My librarian donned her white gloves too. “Please wait a moment,” she said, then walked toward the vault on the opposite wall. There really was a vault at the library.
When she returned, she carried a dark book.
“This is the copy that Thoreau gave to Emerson,” she said, gently displaying the frontispiece of the first edition of Walden. Slowly and carefully, she turned the pages so that I could see the features of the book. There was an inscription:
R.W. Emerson
from HDT
I curled my fingers into fists, afraid I would reach out. Afraid I would breathe.
I wanted to declare that it was the most amazing thing I had ever seen, but I stopped. The significant events of any life are launched by questions, not declarations. I asked my second question of the day, “Is there anything else?”
She left with the book and handed it to someone standing in the door of the vault. Then she returned with another volume. “Here is where Thoreau began work on his essay, Walking,” she said, pointing to the script. “You will notice a change in penmanship here. When he became too ill, his sister took dictation.” I shook my head in wonder. From the 1800s, how few people had been within inches of Thoreau’s journal? Not under glass, not behind a rope. I felt the slight breeze when she turned the page.
Then the spell wore off. It was just too delicious to go on.

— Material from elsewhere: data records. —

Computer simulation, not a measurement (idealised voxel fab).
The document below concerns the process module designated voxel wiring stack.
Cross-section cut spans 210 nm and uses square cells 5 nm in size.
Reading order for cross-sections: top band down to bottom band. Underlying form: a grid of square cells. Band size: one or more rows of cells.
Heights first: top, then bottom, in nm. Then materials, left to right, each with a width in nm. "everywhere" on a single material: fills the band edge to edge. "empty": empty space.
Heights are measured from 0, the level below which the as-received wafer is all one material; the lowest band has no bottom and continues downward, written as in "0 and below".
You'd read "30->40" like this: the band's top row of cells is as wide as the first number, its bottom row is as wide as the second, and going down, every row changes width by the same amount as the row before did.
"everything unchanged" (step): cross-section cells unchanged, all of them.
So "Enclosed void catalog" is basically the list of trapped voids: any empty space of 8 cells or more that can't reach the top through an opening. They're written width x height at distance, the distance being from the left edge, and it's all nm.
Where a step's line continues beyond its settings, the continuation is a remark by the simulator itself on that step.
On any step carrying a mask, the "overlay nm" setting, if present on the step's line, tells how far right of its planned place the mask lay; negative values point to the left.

The librarian turned to me, suddenly aware that I looked quite unimportant in my purple madras sundress and monogrammed backpack. “I am sorry,” she scowled, “But … who are you?”
“I … um … I’m … uh,” my thoughts jumped to the onslaught of insults that morning at the museum. My lovely trip hadn’t been ruined after all. In fact, I needed to thank the Thoreaucent.
I couldn’t help smiling as I answered her: “I’m a Texan.”